Let me share an insight I had today walking home from work. It involves Cantor's proof that the cardinality of the reals is not equal to cardinality of the integers.

Here's the proof in short. A set is the same size (cardinality) as another set if it is possible to pair off the members of the set such that:

- You have a single element from both sets in each pair.
- No element can be used in more than one pair.
- Every element can be paired with every other element; there are no over elements

This pairing can be done arbitrarily. The nature of the pairing doesn't matter terribly at all.. just the fact they can be paired.. For example the set {Orange, chair, Cow} is equal in size to {1,30,19.5} because I can put 1 with Orange, 30 with chair and 19.5 with Cow. I could have equally put Chair with 1, Cow with 30 and 19.5 with Orange

This isn't terribly earth shattering with sets of finite size , however things get a lot more interesting when we consider sets of infinite size.

First we have to define infinity:

Definition:A set is infinite in size if I can find a subset that has the same cardinality as the parent set.
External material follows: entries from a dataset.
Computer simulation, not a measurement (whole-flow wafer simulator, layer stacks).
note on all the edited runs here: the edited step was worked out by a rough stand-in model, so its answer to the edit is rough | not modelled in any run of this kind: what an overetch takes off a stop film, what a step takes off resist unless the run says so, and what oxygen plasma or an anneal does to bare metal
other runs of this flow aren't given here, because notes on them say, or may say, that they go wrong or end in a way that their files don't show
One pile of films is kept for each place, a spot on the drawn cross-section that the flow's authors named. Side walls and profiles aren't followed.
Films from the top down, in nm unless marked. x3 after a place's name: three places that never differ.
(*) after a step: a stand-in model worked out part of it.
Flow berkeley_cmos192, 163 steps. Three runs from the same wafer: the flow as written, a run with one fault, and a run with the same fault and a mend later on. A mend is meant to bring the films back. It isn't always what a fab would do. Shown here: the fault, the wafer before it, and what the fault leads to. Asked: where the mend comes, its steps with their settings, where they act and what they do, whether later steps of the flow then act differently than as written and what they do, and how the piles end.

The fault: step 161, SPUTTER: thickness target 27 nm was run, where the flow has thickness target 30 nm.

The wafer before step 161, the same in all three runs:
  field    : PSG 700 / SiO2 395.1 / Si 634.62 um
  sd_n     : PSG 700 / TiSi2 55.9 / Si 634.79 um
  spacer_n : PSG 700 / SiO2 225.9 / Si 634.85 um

Example:The set of whole numbers are infinite because I can take a subset, like the set of Odd numbers and pair each whole number with an odd number and not miss any.

Whole Numbers:1 2 3 4 5 .. Odd Whole Numbers:1 3 5 7 9 ..

That list will go on forever and we'll have a one-to-one pairing between the odd and whole numbers. we've therefore proved the set of whole numbers is consistent with our definition of infinity.

What about the set of real numbers? Well, these too are infinite in supply. Imagine we have two lines A and B. B is half the length of A. We can construct B from A by removing half of the line A so it is safe to call B a subset of A. We can map each point on the line B to each point on the line A by multiplying the distance of that point along B by 2 to give distance of the corresponding point on line A. Every single point is covered and none are missed.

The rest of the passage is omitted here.